The EUR/GBP - Pound from A Different Perspective
After the breakout in the EUR/GBP this week and its completion of the large quarter from 0.8750 to the all-important 0.9000 level, my interest has returned to this pair. The fundamentals are in line and the technical price action is moving accordingly. So now that the market has returned to the 0.9000 price level, is it too late to jump on the bull train?
THE FACTS
- Technically, price is very bullish with the markets closing the trading week on Friday well above 0.9000 at 0.9044.
- Calculating the Fibo retracement levels of Friday’s move on the 10 minute chart, a drop back towards the 0.09020 level would be normal and healthy development of such a large move. However, studying the daily chart, one can see that that deep of a pullback has never happened when the rally is strong and still continuing.
- On Friday, price did not make it beyond the 75 pip hesitation zone that I like to watch with a high of only 0.9044 on Friday. But that price exhaustion is completely expected for an end-of-the-week move like that. If this rally is for real, expect price to break and hold above 0.9075.
- The fundamentals are the real buttresses of this rally. The markets have received positive UK data with a rising GBP. Manufacturing is showing some pick up while even the delicate housing sector in Great Britain seems to be stabilizing with rising house prices. But the forex markets take its lead from the central banks and Bank of England governor Mervyn King made it quite clear that he remains bearish on the British economy and monetary policy shall reflect that bearish perspective. The GBP remained weak on the news but it was the news of Lloyds Banking Group failing financial stress tests, thereby loosing participation in the government’s stimulus program that really shook the markets and sent GBP reeling on Friday. A bearish BoE really weakens the GBP for the short to medium term.
- The Eurozone, on the other hand, has been a surprisingly resilient during this economic crisis. Politically, compared with the UK and the US, European stimulus packages have been rather small. Merck and Sarkosy have taken strong stances against expanding current stimulus beyond already seemingly paltry levels. Monetarily, the ECB has also been staunch in using very small incremental rate cuts and now the interest rate stands highest in the West at 3.00%. The interest rate is the strongest peg the euro is standing on and it has appreciated accordingly. If you zoom out the daily chart, the euro appreciation has been crazy in such a short time.

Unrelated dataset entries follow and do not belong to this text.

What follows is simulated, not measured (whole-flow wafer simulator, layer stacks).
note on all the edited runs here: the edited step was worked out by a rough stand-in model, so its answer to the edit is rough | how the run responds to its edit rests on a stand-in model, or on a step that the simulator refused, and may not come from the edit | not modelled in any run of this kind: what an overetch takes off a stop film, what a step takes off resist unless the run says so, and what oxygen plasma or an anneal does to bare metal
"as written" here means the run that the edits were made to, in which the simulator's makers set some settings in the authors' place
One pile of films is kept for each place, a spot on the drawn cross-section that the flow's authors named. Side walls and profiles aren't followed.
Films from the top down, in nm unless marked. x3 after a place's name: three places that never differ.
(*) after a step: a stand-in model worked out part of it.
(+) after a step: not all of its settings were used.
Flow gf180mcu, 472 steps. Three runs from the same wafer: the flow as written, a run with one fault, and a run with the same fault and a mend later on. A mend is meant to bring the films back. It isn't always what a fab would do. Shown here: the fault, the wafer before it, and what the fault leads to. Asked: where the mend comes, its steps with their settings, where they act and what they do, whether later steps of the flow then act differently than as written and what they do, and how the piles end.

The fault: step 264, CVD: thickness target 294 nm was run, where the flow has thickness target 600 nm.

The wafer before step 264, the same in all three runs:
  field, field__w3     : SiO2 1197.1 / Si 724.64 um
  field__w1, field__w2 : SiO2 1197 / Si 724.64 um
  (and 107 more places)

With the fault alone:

- The economic data out of the EZ has also seen surprises with rising GDP and a pick up in manufacturing and inventories much in line with global economic story.
- Watch the calendar. UK house prices will help set the tone for the trading week before the highly anticipated release of the BoE meeting minutes. These minutes should reveal just how dovish the BoE is; so seeing how markets react will be interesting. FOMC on Wednesday will influence the dollar counterparts. Between the EUR/USD and GBP/USD, whichever pair is reacting excessively in terms of price action will be the currency that has the edge in the EUR/GBP. It will be an interesting week with US home sales, German IFO, French GDP, and Italian retail sales rounding out the calendar.
THE COMMENTARY
Again, INTERESTING WEEK! The EUR/GBP is in brand new territory as this pair is at all-time highs. We could keep going or we could retrace a little. To be honest, I wouldn’t mind a little retracement. The trend is your friend only when you can get out in front of it. I count waves a little differently than most traders so I don’t like to put in facts but I count a first bullish wave on the daily chart. That is increases likelihood to me of a trend that is strong enough to at least attempt to continue on towards 0.9250. If GBP/USD confirms with a move below 1.6250 towards 1.6111 support, even at these levels I’m bullish EUR/GBP. I think the BoE gave the markets just the reason to grant the euro parity with sterling. And it is possible that economic data out of the UK begins to show the very thing the BoE has been worrying about. Having had a premium over most (dare I say all?) currencies for decades now, GBP has a long way to fall down before stabilizing. Very interesting feat WHEN that happens.
Then’s there the case for the shorts. We ARE at the top of a 4-day old rally. How much more can this slow mover move after already making a brand new all-time high. A strong case is made for a move lower before any continuation of the up trend. So this train of thought begs the question: Can the GBP rally? We’ll find out on Wednesday.
As always, trade what you see, not what I think.